Managing employee experience
Employee experience starts from the moment someone looks at your job opening to the moment they leave your company – everything that they learn, do, see, and feel contributes to their employee experience. Management must listen to its people at each stage of the employee lifecycle, identify what matters the most to them, and create personalised, bespoke experiences. The employee experience is foundational to sustaining customer experience efforts, improving products, and building a strong and reputable brand, all requiring the help of your employees.
Ultimately, it is their experiences (positive and negative) that will impact how hard they work, how much they collaborate, or whether they are committed to improving operational performance. Jacob Morgan, author of ‘The Employee Experience Advantage’, puts it aptly: “In a world where money is no longer the primary motivating factor for employees, focusing on the employee experience is the most promising competitive advantage that organisations can create”. Every employee goes through a lifecycle where she/he learns, does, sees, and feels at each stage of the employee lifecycle.
The lifecycle covers hiring, including how the job was advertised, the interview process – in other words, the entire candidate experience. Next, is the onboarding, an effective onboarding process translates one’s initial enthusiasm for their new job into a more meaningful, long-term connection to the brand, and a commitment to doing great things while they are there. Employee development within their roles includes their productivity, ability to be team players, and promotion aspirations.
By offering them the chance to expand their skill sets, employees looking to have a ‘portfolio career’ find fulfillment in many different experiences. Once employees are fully ramped and integrated into the organization, a strong people retention strategy emerges, enabling you to keep them performing, developing and contributing to the company’s success, as well as ensuring they are inspired by and connected to the company’s core vision.

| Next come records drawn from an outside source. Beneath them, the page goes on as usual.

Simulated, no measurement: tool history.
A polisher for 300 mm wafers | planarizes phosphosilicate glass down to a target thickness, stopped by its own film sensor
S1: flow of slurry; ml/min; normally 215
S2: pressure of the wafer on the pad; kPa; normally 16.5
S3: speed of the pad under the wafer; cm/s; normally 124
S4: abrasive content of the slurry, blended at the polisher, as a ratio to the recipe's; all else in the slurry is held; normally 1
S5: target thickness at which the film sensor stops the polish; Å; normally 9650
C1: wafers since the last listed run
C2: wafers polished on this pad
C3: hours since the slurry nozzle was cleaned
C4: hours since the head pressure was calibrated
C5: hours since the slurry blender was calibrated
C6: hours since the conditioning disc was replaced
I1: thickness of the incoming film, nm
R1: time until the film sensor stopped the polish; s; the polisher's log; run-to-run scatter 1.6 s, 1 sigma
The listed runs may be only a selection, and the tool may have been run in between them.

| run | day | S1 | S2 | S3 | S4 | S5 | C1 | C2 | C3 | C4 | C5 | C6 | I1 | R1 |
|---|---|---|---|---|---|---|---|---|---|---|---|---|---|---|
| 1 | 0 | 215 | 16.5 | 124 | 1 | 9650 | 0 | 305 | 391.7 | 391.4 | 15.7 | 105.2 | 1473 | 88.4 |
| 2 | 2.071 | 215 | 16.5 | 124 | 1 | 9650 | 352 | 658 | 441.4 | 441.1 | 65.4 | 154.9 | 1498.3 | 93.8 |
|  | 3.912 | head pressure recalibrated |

Customer experience strategy
It all comes together in your CX strategy. When a customer engages with your brand, they are generally acting human, something we can all attest to. Remember the last time you visited a store in your neigbourhood or the supermarket. When you reflect on the encounter, you are likely to remember a few details about yourself such as your perception of the service or how you were feeling (moody, excited, happy …), or perhaps even the fact that the salesperson was very chatty and helpful. “Customer experience is the sum of all the interactions that a customer has with an organisation over the life of the relationship with that company or with that brand.”
This explains why delivering a great customer experience is hugely important for any business. When customers enjoy their interactions with you, they are more likely to come to you again. How they assess the experience has no real pattern to it; the better experience customers have, the more likely they are to refer you to others, offer positive reviews and become an advocate for your product or service. Being deliberate about your customer engagement is imperative as it leads to increased customer loyalty, satisfaction, and better word-of-mouth marketing, positive reviews, and recommendations.
Using a range of methods and tools, you can position yourself in a way that makes you accessible to your customer. Strategy is about planning, therefore your CX strategy will empower you to lay out carefully a plan to listen to your customers as a top priority, leverage customer feedback to develop an in-depth understanding of their needs, consistently collect feedback, analyse it, and act on it regularly. By doing this you reduce or minimise friction, and solve your customers’ specific problems and unique challenges. Your goal is to use these insights to plan how you meet your customers’ needs uniquely.
Change is not always easy. It involves difficult choices. The question of whether you fix the basics or differentiate is a choice you have to make when you are faced with the challenge of dealing with conflicting customer requirements. Lee Kwan Yew couldn’t have said it better, “I believe that life is a process of continuous change and a constant struggle to make that change one for the better.”